Service and self-sacrifice
I’ve shared before a tale about the first Memorial Day in 1865 in Charleston, South Carolina, a remembrance of “slavery’s terrible legacy.” The focus of that ceremony and of most on Memorial Days since is on the fallen. Less featured are the stories of those left behind.
The Fayetteville Observer ran an op-ed a few days ago by Rebekah Sanderlin. She calls out Donald Trump for his dismissal of soldiers who fell in battle in Europe as “suckers and losers.” She spotlights the burdens borne by the wives of U.S. soldiers lost in Afghanistan thirteen years before Trump’s snubbing:
I started leading Care Teams in 2005, only we didn’t call them that then. We didn’t call them anything back then. We just helped. We, military spouses, showed up after the soldiers in dress uniforms notified someone just like us that the person she loved most in this world was never coming home. As the wife of an enlisted U.S. Army Special Forces soldier who spent more time deployed than home, my husband’s friends were the ones dying, and my friends were their widows.

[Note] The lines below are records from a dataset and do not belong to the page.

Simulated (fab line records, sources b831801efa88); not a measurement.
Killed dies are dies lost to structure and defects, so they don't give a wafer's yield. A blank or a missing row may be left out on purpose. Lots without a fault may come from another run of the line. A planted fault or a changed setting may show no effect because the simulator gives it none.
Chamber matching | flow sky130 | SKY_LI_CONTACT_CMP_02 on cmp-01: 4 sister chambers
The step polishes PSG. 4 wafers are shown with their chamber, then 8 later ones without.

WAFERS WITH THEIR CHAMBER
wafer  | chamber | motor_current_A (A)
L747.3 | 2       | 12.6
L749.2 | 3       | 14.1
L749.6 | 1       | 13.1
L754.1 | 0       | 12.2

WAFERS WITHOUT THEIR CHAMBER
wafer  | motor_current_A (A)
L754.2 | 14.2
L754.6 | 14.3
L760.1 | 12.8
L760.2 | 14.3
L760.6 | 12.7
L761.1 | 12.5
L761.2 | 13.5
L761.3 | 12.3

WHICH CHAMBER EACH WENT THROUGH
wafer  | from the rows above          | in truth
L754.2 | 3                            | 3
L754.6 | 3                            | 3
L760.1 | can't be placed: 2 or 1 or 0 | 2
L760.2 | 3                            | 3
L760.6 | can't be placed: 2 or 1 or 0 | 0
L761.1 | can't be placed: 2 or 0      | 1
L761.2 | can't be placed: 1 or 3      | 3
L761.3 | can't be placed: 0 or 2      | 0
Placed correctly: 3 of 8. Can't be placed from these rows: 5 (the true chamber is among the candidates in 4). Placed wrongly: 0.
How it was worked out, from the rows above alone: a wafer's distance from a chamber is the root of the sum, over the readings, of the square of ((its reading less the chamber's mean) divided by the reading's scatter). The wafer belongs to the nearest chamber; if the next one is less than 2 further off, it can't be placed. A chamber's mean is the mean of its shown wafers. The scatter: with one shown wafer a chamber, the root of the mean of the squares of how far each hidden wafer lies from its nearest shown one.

Sometimes we were there to simply be a friend to a woman who didn’t have any friends nearby, but mostly we quietly did all the little things life requires of people, things people can’t do when they’re in shock and grieving. Because most military families live far from their hometowns, they rarely have a local network to lean on during a tragedy. We became their local network.
We vacuumed, we washed dishes, we walked their dogs. We prepared their houses for the stream of people who were about to appear. We bought groceries, arranged meal trains, picked up their family members from the airport and met their kids at the bus stop, fully aware — though those children weren’t yet — that they were having the last normal moments of their entire lives.
Early in 2005 I learned to always bring toilet paper with me. When the widow wasn’t looking, I would sneak a few rolls into her bathroom. It seems like a tiny, insignificant thing, and it was, but I quickly saw that the last thing anyone needs when their world has collapsed is to also be out of toilet paper. Some of those years, the casualties came often enough that I just kept a giant pack in my car.
Service is what Trump expects wherever he goes. It’s not a thing he does, nor is self-sacrifice in his limited vocabulary. Trump’s comments left Sanderlin and others “furious and disgusted”:
I was still leading Care Teams and still carting around toilet paper in November 2018 when then-President Trump called the U.S. Marines who died at Belleau Wood “suckers” and the American soldiers buried at Aisne-Marne American Cemetery “losers.” I was furious and disgusted even though, like everyone else, I had become conditioned to our President saying horrible things. But there were some lines that even the most ardently anti-war protestors were too decent to cross, and this man — the President of the United States — had just spit on those lines. But I didn’t have time to stay mad then. We were at war, and we were still getting new widows.
In the months following President Trump’s callous insult, my husband’s unit would lose six more soldiers in Afghanistan. I had the privilege of knowing most of them before the deployment and there was not a sucker or a loser among them. They were committed, proud, well-trained and highly competent patriots, and they were some of the greatest people I’ve ever known.
Sanderlin’s story evokes We Were Soldiers, the 2002 Mel Gibson film, sure to be streaming this Memorial Day weekend. Based on the Battle of la Drang on November 14, 1965, first major battle of the Vietnam War, the film’s depictions of battle are brutal. So brutal that unlike most war films this one is thought with caveats to “get it right.” Although it lays on the patriotic symbolism pretty thick, scenes that flash back to the wives comforting each other as news of their husbands’ deaths arrives as the battle rages are a gut-punch. Sanderlin’s Care Teams have lived it.
Unlike in the film, the practice today is for uniformed soldiers to deliver death notices.
In military communities, and in most civilian communities, we revere the people who gave their lives for our country. We honor them and we take care of their families. Not because there’s something in it for us, but because it’s the right thing to do. We do it because when they saw a need, they stepped up, and we owe them at least that much. We do it because we know our large, diverse country is held together only by an understanding of shared sacrifice.
Trump’s “what’s in it for me” nation
Sanderlin concludes:
How did we get to a place where mocking our nation’s war dead is not an immediate disqualifier for a Commander in Chief? Why would any young person agree to wear a military uniform knowing that even their President does not honor their service? And why would anyone who has served in our military ever forgive Donald Trump for denigrating their brothers who were killed in action?
The irony in Trump’s Make America Great Again slogan is that, in the years since Trump entered politics, he has remade our country in his own image, a what’s in it for me nation where mocking the very concept of sacrifice carries no political repercussions.
If we elect him again, we are the suckers and losers.